Over the past two decades, say Micah Bateman and Lindsay Mattock, recipients of a 2021 Obermann Interdisciplinary Research Grant, library and information science (LIS) graduate programs have privileged information science, data science, and computer science—at several universities even merging with computer science departments—over human- and community-centered practices central to the mission of library and archival sciences. One such practice involves the management of community memory records—everything from genealogical documents to newspaper archives to oral histories. Bateman and Mattock note that at small and rural libraries, these records often go “unmanaged and underused, and reflect only the narratives of majority or dominant populations” because the librarians working with those collections have been largely neglected by LIS training programs that privilege “big data” paradigms.
In response, Bateman, a lecturer in the School of Library and Information Science (SLIS), and Mattock, associate professor in SLIS, are developing both a curriculum that will serve the needs of current SLIS students and a nine-credit online certificate program that will train working LIS professionals in community memory practices, such as using digital tools to provide broad access to communities’ cultural heritage collections. “We view community memory archives as crucial sites for place-making and for engendering feelings of engagement and belonging,” write the scholars. “Community memory records tell important stories that should include community denizens who have been historically excluded from such archives.”

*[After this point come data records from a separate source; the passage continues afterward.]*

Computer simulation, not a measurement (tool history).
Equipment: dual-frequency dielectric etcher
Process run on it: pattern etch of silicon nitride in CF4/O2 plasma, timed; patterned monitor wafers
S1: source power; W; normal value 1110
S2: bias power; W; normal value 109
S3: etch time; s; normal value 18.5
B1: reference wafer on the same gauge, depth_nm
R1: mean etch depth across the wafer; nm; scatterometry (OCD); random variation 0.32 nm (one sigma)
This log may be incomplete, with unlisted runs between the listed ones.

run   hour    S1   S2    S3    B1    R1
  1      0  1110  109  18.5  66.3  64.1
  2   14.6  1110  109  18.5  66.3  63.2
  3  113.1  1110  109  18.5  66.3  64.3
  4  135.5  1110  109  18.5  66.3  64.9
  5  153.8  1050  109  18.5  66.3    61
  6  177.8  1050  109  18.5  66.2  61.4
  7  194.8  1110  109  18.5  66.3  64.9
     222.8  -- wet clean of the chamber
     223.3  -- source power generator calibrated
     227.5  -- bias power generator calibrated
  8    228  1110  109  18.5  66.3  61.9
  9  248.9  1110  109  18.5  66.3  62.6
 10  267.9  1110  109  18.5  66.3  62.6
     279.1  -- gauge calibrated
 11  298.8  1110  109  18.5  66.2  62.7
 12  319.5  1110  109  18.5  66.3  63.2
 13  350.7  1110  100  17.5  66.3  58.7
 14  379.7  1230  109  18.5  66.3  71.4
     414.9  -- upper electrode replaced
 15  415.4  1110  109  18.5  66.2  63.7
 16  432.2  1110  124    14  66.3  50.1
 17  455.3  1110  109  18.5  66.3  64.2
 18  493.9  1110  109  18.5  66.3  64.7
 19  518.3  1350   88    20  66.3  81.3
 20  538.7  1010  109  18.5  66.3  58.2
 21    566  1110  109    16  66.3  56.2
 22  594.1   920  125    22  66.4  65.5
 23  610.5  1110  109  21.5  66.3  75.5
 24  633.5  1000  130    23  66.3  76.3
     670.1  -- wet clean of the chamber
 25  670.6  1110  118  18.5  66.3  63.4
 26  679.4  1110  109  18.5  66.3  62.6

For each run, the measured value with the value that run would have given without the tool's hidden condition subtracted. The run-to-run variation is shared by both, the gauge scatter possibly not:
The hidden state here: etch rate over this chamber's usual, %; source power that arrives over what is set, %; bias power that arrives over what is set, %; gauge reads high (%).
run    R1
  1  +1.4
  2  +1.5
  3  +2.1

The pair is building on community-engaged work already happening on campus via the Office of Community Engagement and the Iowa Initiative for Sustainable Communities, as well as on projects that SLIS has completed in partnership with small, rural memory institutions across the state, including Washington Public Library, Marion Public Library, and Kendall Young Library (Webster City). “Rural libraries’ distance from other memory institutions often positions these libraries to be the sole inheritors and stewards of community memory records,” they note. Mattock and Bateman also plan to leverage their experiences with community-engaged projects that they’ve incorporated into their own courses.
During their Obermann residency, the pair completed an application for the Laura Bush 21st Century Librarian Program’s Forum Grant from the Institute of Museum and Library Services. If awarded, the grant would allow them to convene experts and stakeholders, solidify and increase partnerships, report findings, and ultimately test-pilot the certificate program in community-engaged archives.
Their hope is that, one day, the online program will be accessible to overworked library professionals at small, rural, and tribal libraries across the U.S. as well as meet those professionals’ needs for efficient, low-cost, and volunteer-driven memory practices. The UI School of Library and Information Science is a natural home for such a program, note Bateman and Mattock: it’s committed to community engagement, digital humanities, and public humanities, and it happens to be situated in a rural-library-rich region of the Midwest.